"Gewurz" means "spicy" in German, so it's not surprising that the adjective finds its way into most descriptions of wines made from this grape. It's also that quality that makes Gewurztraminer a great choice for your holiday table, helping it pair well with and complement the wide mix of dishes that make the meal. And while the Alsace region of France is the best-known source for the variety, this tasting showed that other regions can prove equally worthy. Here are the panel's top picks:
2010 Ch. Ste. Michelle Gewurztraminer, $7.99
When it comes to Northwest wineries, Ste. Michelle is the 800-pound gorilla in the room, but with that size comes a well-earned reputation for quality and value. This exceptional bargain leads off with honeysuckle, green apple and spice, along with an enticing touch of tarragon. Made in an appealing off-dry style, the wine's ripe pear and peach flavors are balanced by bright citrus. This wine finishes clean and lightly sweet with an intriguing layer of creamy hazelnut.
2010 Slight of Hand, The Magician, $15.99
An entry from Washington, this winery adds 15 percent riesling to the blend. The aromas are light but lovely, highlighted by soft peach and pear, which are backed by basil and spice. Honeyed-fruit flavors of apricot and blood orange play against the lively acidity more characteristic of the riesling grape. The wine's finish is crisp and dry, colored by lemon zest and spice.

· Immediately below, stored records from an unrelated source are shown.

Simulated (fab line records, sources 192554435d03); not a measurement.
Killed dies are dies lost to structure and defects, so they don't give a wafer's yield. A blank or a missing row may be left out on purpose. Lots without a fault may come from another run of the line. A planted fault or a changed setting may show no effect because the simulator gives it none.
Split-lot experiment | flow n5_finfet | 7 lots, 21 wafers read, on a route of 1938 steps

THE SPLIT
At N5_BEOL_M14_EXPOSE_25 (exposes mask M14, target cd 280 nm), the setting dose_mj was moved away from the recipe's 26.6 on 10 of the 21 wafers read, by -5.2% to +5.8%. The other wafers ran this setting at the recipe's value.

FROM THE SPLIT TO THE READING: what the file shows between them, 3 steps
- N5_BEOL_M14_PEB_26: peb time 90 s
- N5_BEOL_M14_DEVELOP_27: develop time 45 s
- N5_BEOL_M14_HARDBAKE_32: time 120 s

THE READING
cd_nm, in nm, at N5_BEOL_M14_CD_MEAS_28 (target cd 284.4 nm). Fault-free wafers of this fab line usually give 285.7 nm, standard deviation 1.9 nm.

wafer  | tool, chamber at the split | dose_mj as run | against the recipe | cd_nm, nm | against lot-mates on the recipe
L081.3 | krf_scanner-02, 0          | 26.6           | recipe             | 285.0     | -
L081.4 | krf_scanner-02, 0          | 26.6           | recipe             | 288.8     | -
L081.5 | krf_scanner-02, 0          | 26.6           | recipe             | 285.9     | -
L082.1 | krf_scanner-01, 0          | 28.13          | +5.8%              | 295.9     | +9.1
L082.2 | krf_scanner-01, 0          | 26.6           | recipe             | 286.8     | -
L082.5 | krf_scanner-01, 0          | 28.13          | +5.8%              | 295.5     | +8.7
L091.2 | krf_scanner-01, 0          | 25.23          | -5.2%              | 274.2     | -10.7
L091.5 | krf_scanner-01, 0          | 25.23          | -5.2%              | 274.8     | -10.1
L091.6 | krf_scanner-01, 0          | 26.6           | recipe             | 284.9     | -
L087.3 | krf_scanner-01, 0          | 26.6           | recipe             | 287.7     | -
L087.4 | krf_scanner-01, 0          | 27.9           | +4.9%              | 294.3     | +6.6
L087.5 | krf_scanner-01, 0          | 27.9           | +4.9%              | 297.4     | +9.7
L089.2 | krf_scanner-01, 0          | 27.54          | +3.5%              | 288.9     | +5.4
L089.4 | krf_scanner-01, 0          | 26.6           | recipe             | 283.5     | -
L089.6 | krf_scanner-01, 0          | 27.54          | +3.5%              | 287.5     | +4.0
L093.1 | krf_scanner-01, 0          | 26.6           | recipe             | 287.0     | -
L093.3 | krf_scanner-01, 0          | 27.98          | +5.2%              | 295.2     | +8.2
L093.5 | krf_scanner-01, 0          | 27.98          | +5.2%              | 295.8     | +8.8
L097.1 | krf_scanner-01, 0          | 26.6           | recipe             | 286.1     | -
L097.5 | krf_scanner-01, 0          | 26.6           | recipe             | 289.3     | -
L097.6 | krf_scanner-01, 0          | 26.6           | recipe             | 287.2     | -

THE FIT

2010 Valckenburg Gewurztraminer, $12.99
This wine opens with a beautiful mix of aromas, including white peach, green apple, tropical fruit, spice, thyme and lychee nut. There's a definite richness on the palate with ripe stone fruit up front, followed by mango, papaya and tangy citrus. Supple spice and lemon zest come through on the round and refreshing finish. This is a very versatile style from this German winery.